When one of them came to auction at Onslows in Dorset on July 12 it sold for a hammer price of £14,000, just under top estimate.
The 2ft 6in x 20in (75.5 x 51cm) recruitment poster was printed in September 1914 at a time when volunteers were needed. Alfred Leete’s powerful image shows Kitchener with the message “Wants You" Join Your Country's Army ! God Save the King.
It was bought by an Australian bidder who is going to loan it to the Australian War Memorial. The poster joins another copy Down Under at the State Library of Victoria Melbourne. Two others are held by London’s Imperial War Museum and the Robert Opie collection.
Onslows sold a further copy in 2014 in a Great War poster auction for a premium-inclusive price of £27,450 and another by private treaty.
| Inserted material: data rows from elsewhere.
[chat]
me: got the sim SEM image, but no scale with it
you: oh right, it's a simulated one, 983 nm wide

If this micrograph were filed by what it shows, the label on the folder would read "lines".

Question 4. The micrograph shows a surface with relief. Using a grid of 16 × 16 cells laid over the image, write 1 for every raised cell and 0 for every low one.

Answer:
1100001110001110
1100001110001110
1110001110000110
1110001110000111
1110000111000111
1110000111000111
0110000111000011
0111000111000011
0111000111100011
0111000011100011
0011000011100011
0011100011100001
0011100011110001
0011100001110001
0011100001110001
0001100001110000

The saleroom says an ‘urban myth’ has arisen that the design was never actually used as a recruiting poster: however, two photographs show one on a hoarding with others published by the Parliamentary Recruiting poster at Liverpool Station on December 15, 1914, and the other posted on pillars of Chester’s Town Hall.
The rarity of this poster could be put down to the numbers printed being far less than the Parliamentary Recruiting Committee-issued posters, of which there was a surplus available for sale after the war.
The Kitchener poster and the others in the following five lots (all wartime) were found by a relative of the original owner while clearing their house in Cumbria.
Another wartime rarity offered at Onslows, but this time related to 1939-45, achieved what the saleroom believes to be a new high for a poster by famous designer Abram Games (1914-96). The 1941 design for HMSO, Join the ATS, measuring 2ft 5in x 19in (73.5 x 48.5cm), sold for £9000 against an estimate of £3000-5000.
Patrick Bogue of Onslows said: “The last one sold was at Christie’s South Kensington in 2012 for £4375. The bidder for our poster was prepared to go a lot higher. The price achieved is probably a record for a poster by this famous poster designer.”
The buyer, based in Westminster, saw a story about the posters in the national press.
Bogue added: “The poster, better known as the Blonde Bombshell, is very rare, due to its early removal from display in 1941 following the complaint in Parliament from the MP Thelma Cazalet-Keir that the poster was too glamorous to be used to recruit women for the ATS, sending the wrong message with the red lipstick
“It is interesting to note that the poster has a small label for the Colchester Recruiting office pasted down - this confirms that this copy of the poster was displayed in public. The conservation of the poster shows three of the corners missing from when it was pulled down from display.”
The poster previously sold at Onslows in 1990.
Demand for Games posters is set to rise even higher thanks to an exhibition of his designs currently on show at the National Army Museum in London (until November 24).
Joy at result
A non-wartime set of posters was another sale highlight. Although falling just short of the £20,000-25,000 estimate, the six East Coast Joys posters by Tom Purvis to promote the London and North Eastern Railway offered in a single lot made £18,000, with a US-based collector successful over an underbid placed from France.
Bogue said: “Although below my low estimate, it is a very strong price. The vendor had been very reluctant to sell them and could only be persuaded if a good price be achieved for what is probably the only complete set in existence.”
Also see ATG’s preview for full details about this lot.
Onslows charges 24% buyer's premium inc VAT on top of the hammer price.